Friday, September 21, 2012


Today David Brooks swoons over Elon Musk:
For those who don't read the financial press or the gossip blogs, Musk is a 41-year-old entrepreneur who grew up in South Africa....

He dropped out of a graduate physics program at Stanford to help start an Internet map and directory company called Zip2, which was sold to Compaq for more than $300 million.

He took his share of that money and helped create PayPal, serving for a time as its chief executive. When that was sold, he poured his share of his money into SpaceX, a space exploration company; Tesla, an electric car company; SolarCity, a solar power company; and Everdream, a data-center software firm.

SpaceX is the first private company to send a rocket into space. Already profitable, it has a long line of orders to take things into space. Tesla is selling its second model for about $55,000 each. Musk decided to revolutionize three industries all at once and is sort of doing it. His net worth is estimated to be about $2 billion....
If you think this story has a moral, congratulations -- you know your Brooks:
Musk is grandiose: a grand lifestyle, grand riches, grand vision and grand verbiage....

Today, grandiosity is out of style....

Caution rules. The number of jobs created by business start-ups under President Obama is much lower than under the three previous presidents. The World Economic Forum ranks the competitiveness of nations, and the U.S. has lost ground in each of the last four years.

But, if growth is ever going to rebound, the U.S. will need a grandiosity rebound and the policies that encourage rich people with brass: immigration policies that attract people like Musk, tax rates that encourage risk and government policies that boost them along....
Now, I would argue that the decrease in entrepreneurialism (and grandiosity) has something to do with, y'know, being in a massive, multi-year near-depression, the kind of thing the last three presidents didn't experience. But hey, that's just me.
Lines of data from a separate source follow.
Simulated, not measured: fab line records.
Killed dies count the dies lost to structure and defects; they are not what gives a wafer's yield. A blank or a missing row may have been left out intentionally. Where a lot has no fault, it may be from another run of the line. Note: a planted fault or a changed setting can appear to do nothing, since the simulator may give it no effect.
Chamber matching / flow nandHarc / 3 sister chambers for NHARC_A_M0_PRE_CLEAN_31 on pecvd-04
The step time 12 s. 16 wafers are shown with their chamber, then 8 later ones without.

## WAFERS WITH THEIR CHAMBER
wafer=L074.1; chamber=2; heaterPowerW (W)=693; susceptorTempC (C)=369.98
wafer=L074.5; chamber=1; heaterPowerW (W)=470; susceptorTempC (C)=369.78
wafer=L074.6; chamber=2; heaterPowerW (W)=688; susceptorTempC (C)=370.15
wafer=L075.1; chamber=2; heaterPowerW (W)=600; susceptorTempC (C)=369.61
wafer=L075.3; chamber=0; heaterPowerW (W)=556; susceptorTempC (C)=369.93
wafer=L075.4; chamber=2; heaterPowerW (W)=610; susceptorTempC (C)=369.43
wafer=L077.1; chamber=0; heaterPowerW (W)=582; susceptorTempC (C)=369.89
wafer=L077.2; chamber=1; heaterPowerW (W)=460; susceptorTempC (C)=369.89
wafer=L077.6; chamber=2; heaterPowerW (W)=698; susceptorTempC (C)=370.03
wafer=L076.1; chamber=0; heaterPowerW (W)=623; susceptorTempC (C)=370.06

However, if Brooks is right, and we need tax policies to encourage grandiosity so that we can regain the status we had under the last three presidents, wouldn't that suggest that we should vote for the presidential candidate who wants the tax policies we actually had under one of the last three presidents -- you know, the guy we had two presidents ago, the guy with all the girlfriends? Shouldn't we vote for Obama and his Clintonesque tax ideas rather than Romney, the guy who wants taxes to drop to unprecedented, untested lows?

Brooks continues:
Most of all, there has to be a culture that gives two cheers to grandiosity. Government can influence growth, but it's people like Musk who create it.
But isn't the whole point of grandiosity that you don't really give a damn what other people think? Isn't grandiosity pretty much all in the grandiose person's own head? If our society is so soul-suppressing and grandiosity-destroying, why is Elon Musk continue to dream up new projects?
Musk also told Businessweek about two other project designs he is working on. The first is something called the Hyperloop, a tube capable of taking people from downtown Los Angeles to downtown San Francisco in 30 minutes. The second is a vertical lift-off supersonic passenger jet that would surpass Boeing. He also hopes to open up a space colony on Mars within 10 or 15 years.
Why isn't his spirit being crushed?

Could it be that there aren't thousands of Elon Musks enjoying success in America right now not because they don't exist, or because they don't feel grandiose enough under Obama, but because they're there isn't enough demand for what they're selling? Could it be that what really suppresses economic vitality is, um, the economy?


Victor said...

One more reason to make sure Obama gets reelected, and Obamacare gets implemented:
Lower cost health care!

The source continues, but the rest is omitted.